It is a strange argument that stock charts from the Great Depression have some predictive value today. In the Striking Price article in Barrons over the weekend, Steven Sears quotes McMillan Research saying that there is an 89% correlation with 1938 so any pullback in the market will be short and shallow.
Even if that argument doesn’t convince, he does mention an interesting trade, which is to buy September 30 or 32.50 VIX (Chicago Board Options Exchange volatility index) puts and hedge with at the money SPY (ETF that tracks the S&P 500, whose implied volatility is measured by VIX) puts. What happens is, if the VIX drops as the market rises, the VIX puts make money, but the SPY puts lose value. If the market drops, the SPY puts increase in value, but the VIX puts lose value.

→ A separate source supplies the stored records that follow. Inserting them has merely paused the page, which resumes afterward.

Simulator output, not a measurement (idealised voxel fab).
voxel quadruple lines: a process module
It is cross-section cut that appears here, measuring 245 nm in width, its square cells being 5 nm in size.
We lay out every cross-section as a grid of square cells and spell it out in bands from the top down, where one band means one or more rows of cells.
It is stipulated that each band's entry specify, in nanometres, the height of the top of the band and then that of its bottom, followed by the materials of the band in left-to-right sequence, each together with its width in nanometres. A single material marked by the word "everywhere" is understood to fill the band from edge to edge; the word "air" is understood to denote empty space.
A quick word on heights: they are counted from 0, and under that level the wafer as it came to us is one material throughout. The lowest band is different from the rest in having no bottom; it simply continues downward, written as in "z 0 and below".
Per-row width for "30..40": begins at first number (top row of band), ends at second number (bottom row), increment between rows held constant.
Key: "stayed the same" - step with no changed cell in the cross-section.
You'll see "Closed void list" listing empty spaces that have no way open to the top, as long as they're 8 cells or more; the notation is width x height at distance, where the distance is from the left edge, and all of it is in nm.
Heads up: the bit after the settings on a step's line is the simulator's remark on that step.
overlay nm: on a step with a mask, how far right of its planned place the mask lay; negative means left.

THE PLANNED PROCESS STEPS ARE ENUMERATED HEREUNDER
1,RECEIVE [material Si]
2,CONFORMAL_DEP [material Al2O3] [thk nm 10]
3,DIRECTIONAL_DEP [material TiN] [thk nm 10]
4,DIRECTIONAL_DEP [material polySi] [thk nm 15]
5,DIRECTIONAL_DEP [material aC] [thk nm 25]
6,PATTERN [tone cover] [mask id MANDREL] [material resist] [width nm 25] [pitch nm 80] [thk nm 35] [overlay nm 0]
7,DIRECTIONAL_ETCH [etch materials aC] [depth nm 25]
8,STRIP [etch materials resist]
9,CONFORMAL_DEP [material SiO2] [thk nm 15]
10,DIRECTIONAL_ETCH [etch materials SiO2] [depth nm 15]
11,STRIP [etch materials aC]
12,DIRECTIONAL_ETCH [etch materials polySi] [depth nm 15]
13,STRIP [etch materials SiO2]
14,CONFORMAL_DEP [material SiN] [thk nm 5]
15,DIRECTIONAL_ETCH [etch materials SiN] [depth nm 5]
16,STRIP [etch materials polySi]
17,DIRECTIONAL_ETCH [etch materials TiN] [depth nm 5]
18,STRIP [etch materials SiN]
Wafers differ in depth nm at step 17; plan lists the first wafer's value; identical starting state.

Now the question is, how much of each to buy?
Vega
What we have to look at is, for a move of, say, ten points down in the S&P 500 (which is equal to one point in the SPY) which would make our SPY puts more valuable, how much would VIX drop, which would make the VIX puts less valuable?
How much would the value of the SPY puts increase for a 1 point drop in SPY? Since their delta is near -0.5, they would increase in value by half a dollar.
That is one piece we need.
We need to figure out how much the VIX puts drop in value when SPY drops. To do that we use the SPY vega. Vega of SPY is 0.12 so the change in the implied volatility of SPY would be given by the change in the SPY option value divided by the option’s vega, or 0.5 / 0.12 or 4% for a 1 point drop in SPY. But this is 4% of the implied volatility. Since the implied volatility is 27, this gives a change of the implied volatility of 4% of 27 which is about 1. So the implied volatility would go from 27 to 28.
This change is the underlying that moves the VIX puts. So since the VIX 30 puts have a delta of -0.7, that would change the value of the VIX puts by (-0.7) * (1) = -0.7
So it is these two changes in value that we want to hedge. It looks like we would need about 7 SPY puts for every 5 VIX puts (7 SPY * 0.5 + 5 VIX * (-0.7) = 0).
Where Does The Profit Come From?
One way to figure that out is to look at the vega of the SPY puts and compare it to the delta of the VIX puts. That way, we are looking at the change in the value of the SPY puts when their implied volatility changes (that is what vega measures), and comparing that to the change in the VIX puts when its underlying (the implied volatility of the SPX index) changes.
The vega is the change in the value of the option for a small change in the implied volatility. For the 99 or the 98 SPY put, vega is $0.12 and the delta of the September 30 VIX put is -$0.71. For the September 32.50 VIX put the delta is -$0.89. So we would have to buy six times as many SPY puts as VIX puts. That would make us immune to movements in the implied volatility.
If we bought 7 SPY for every 5 VIX, we would profit from the change in implied volatility calculated above. The VIX puts are six times as sensitive to changes in implied volatility of the SPX as the SPY puts are. If the S&P implied volatility drops, the vega measures the change for the SPY while it is delta that changes the value of the VIX puts.